The VanderSat Biomass Proxy is based on a fusion of microwave and optical satellite imagery. It uses the vegetation signal as derived from cross polarizations of microwave observations in combination with the vegetation indicators from the optical Sentinel 2 imagery. The vegetation signal in the microwave region is different as compared to in the optical domain. It is a direct function of the vegetation water content, dielectric properties of the water within the vegetation, and the vegetation structure (e.g. see Ulaby et al., 1986; Kerr et al., 1994). Considering the strong relationship between vegetation water content and vegetation biomass, this microwave information is, in this case, used as a biomass indicator for crops (e.g. see Vreugdenhil et al., 2018; Khabbazan et al., 2019). On the other hand, in optical imagery, spectral conditions are used to estimate the vegetation conditions. The spectral measurements in the visible region are sensitive to the chlorophyll content, while the measurements in the near infrared are sensitive to the mesophyll structure of the leaves (Townshend, 1993).
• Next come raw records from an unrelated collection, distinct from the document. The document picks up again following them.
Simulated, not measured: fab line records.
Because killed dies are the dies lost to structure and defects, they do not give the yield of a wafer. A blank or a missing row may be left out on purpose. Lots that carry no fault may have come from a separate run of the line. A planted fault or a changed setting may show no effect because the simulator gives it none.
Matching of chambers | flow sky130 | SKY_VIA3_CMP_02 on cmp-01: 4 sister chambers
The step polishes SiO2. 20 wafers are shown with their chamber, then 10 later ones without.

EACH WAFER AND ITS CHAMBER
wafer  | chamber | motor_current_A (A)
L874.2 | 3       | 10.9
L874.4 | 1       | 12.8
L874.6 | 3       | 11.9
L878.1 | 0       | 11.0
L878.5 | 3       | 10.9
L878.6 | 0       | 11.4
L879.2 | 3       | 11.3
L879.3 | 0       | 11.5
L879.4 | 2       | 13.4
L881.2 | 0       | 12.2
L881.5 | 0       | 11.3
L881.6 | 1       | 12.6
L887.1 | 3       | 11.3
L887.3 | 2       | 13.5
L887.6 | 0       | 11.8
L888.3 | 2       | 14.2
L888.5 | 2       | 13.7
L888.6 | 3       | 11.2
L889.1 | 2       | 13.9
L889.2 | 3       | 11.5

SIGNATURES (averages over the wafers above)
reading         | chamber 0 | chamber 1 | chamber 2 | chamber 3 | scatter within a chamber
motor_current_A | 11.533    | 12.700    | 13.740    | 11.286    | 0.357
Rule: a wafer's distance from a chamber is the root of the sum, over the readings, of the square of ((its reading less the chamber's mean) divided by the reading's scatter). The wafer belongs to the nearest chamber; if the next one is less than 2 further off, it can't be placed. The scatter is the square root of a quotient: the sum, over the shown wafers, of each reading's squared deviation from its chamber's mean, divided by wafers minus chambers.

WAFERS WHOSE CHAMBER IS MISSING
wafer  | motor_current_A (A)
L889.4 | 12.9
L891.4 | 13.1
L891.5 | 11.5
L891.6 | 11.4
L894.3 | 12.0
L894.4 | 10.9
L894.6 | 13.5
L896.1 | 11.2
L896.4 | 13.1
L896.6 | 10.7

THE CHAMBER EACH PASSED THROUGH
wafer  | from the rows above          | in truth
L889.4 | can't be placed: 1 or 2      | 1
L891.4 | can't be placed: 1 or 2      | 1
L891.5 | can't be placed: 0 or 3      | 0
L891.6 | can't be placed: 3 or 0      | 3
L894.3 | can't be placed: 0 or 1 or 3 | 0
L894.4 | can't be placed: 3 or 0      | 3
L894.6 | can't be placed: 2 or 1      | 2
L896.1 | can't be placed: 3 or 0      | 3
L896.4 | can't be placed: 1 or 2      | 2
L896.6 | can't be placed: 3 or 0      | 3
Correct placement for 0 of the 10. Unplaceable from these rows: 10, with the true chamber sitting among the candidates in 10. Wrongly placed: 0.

The VanderSat Biomass Proxy algorithm is designed for agricultural crops and uses both signals. For the development of this index the following steps were taken:
Segment field boundaries using the VanderSat delineation approach based on a combination of methods from Valero et al., 2016 and Michel et al., 2015 to bring together the spatial and temporal signals while preserving natural landscape boundaries.
Pre-process the optical and microwave data using multiple cloud masking routines for the optical imagery and multi temporal filtering for the microwave images, as well as orbit corrections and bare soil mitigation from multi polarization derivatives.
Define on a regional level the relationships between the different vegetation signals from both the optical and microwave domain.
For each field, build the temporal vegetation signal based on a dynamic weighting of each signal.
Redistribute for each day the derived temporal signal on each field pixel based on a different dynamic spatial weighting.
Optical vegetation signal (NDVI)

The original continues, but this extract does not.